Monday, April 15, 2013

Sex #2 - A Review Part 1 of 4 The Week of April 10 in Review


This week I decided to do more in-depth reviews of a few titles instead of hitting a bunch of books with shorter blurbs or comments. I hate to ever lock myself into a format. Another reason is this was a huge week for me with about 35 titles coming in so there is no way I was going to have everything read in order to do my normal Monday and Tuesday post.

Of course before we jump into the fire we need to briefly speak of next week. The clean and simple list is here, from Cosmic Comics and the detailed listing is here at Midtown Comics. For me the top five books I’m looking forward to the most are Todd The Ugliest Kid, Chew, Wonder Woman, Miniature Jesus and Conan. Looks to be a rather light week and nowhere near as strong as last week but damn if Todd the Ugliest Kid is not the best mini-series so far this year.

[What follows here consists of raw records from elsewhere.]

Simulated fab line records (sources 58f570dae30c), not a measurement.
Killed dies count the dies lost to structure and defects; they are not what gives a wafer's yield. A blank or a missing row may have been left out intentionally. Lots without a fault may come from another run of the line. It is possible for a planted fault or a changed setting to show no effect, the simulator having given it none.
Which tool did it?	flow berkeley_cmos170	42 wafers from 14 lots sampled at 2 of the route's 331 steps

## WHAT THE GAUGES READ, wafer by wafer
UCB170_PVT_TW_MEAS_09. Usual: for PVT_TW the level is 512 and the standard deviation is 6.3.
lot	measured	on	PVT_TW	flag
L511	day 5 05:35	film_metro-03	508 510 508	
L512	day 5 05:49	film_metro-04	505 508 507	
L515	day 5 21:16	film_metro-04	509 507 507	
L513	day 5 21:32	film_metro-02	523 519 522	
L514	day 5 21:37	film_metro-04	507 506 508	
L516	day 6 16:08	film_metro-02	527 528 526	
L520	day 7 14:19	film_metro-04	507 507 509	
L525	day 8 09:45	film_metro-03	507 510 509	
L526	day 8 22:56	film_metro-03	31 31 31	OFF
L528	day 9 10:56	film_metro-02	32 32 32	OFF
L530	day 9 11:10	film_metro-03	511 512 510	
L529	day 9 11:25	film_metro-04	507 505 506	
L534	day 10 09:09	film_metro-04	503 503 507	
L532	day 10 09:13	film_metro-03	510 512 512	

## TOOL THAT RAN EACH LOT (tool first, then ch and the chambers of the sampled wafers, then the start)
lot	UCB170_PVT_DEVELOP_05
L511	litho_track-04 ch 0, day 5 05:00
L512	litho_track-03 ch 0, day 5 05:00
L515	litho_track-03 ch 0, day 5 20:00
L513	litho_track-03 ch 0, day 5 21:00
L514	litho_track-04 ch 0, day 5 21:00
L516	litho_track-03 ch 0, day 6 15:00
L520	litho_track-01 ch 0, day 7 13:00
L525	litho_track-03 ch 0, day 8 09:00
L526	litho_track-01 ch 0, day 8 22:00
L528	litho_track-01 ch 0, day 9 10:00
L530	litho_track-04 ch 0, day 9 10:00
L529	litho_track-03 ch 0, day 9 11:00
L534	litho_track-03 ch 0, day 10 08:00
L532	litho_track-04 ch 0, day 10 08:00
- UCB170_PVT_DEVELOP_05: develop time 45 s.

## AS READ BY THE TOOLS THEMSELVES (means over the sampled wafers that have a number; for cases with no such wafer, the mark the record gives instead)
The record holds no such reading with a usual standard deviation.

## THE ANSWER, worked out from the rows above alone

Sex #2 by Joe Casey (writer), Piotr Kowalski (artist) and Brad Simpson (colorist) was a great issue. I like where this series is going and enjoy the tone of the book. The book is laced with titillation (a great word) and skates on being labeled pornographic by many people. In fact if I still had a comic book store I would be leery of how I had it for sale.  As a 50 plus year old heterosexual male nothing in this book is vulgar or degenerate. It is a more open and honest portrayal of sex for some pages then we are used to seeing. Also Joe sprinkles in plenty of sexual undertones in the dialogue. Whether that is 100% intentional or if it is my mindset when I’m reading the book it is an open question. The bottom line; this is a good story and Joe is just pushing the envelope with comics by putting sex front and center as opposed to violence. Why even graphic violence is considered okay, but we all (myself included at times) gasp at sex acts says a lot about American culture and the odd social taboos we have developed.


What I enjoy about so many comic book stories is how they all rely on various iconic super heroes to give us a short hand method of understanding them. In this book the main character Simon Cooke is playing a Batman role. We understand the character from the jump because we all have a working knowledge of Batman. We see Simon as a hero who retired and lost the battle for the soul of the city. He has come back to run his industrial empire. What caused him to retire and what has created all the uncertainty in him is being revealed in drips and drabs. Will he be pulled back into the life or will he be able to adjust to just being the CEO.

Annabelle the owner of the sex club Simon visited is Catwoman. This issue we even see in flashback that Simon’s mother (?) Quinn told him that Annabelle was just stealing stuff to get his attention. The repartee between Annabelle and Simon at the club in the start of the book lays the groundwork for what their relationship was and what is yet to be is being determined.

There are some harsh scenes in the book where the old crime lord is sodomizing some girl and then blows her brains out with a gun. We have the hooker being sent to Simon’s penthouse and lots of harder edge moments, but it all give a sense that this comic is going to be “real” with no holds barred. I trust Joe enough to know that he may shock me down the road, but it will be in service of the story and not just to be a jerk and push the envelope for the sake of pushing the envelope.

I’m already drawn into the character of Simon Cooke, as I know he is a Batman riff, but how different is he to Bruce Wayne? Is he sexually repressed? What happened to cause him to quit? Can he run this empire? Will he develop a real relationship with Annabelle? Can he continue to not be a costumed hero? Heck even with all of this I failed to mention the sup plots of what appears to be the Robin analog and other plot points. It is a rich and complex story told in a manner that is both straight forward and coming at you from obtuse angles. The thing is so damn good I’m now reading Godland Volume 1 and have Butcher Baker sitting on my self to be read. Joe Casey has become someone whose work I will seek out at this point.

I don’t want to sell short the art work in the book. Piotr’s line work is clean and light. His story telling is top notch as the book flows and reads very easily. All of his characters are distinct people and are easily told apart. He is adept at showing talking heads, sex scenes, action sequences and everything else. He conveys emotions with body language and facial expressions. His art is on the realistic side, but not the photo realism of the Hitchs’ of the world. He is more akin to a Sean Phillips. The coloring by Brad Simpson is also well done as it is all soft tones way under the super hero palette and a notch about the total noir coloring used on some books. The only quibble I have is the highlighted words on occasion in the word balloons. It is superfluous and adds nothing and is a small distraction while I’m reading the book.

Image right now is producing the majority of the best books on the stands. I can rattle off a bunch of books from Image that I’m enjoying and I’m looking forward to a lot more that are coming out from them. Is this the year Image starts be called one of the big three?

Buy two – give one to a friend – who is an adult.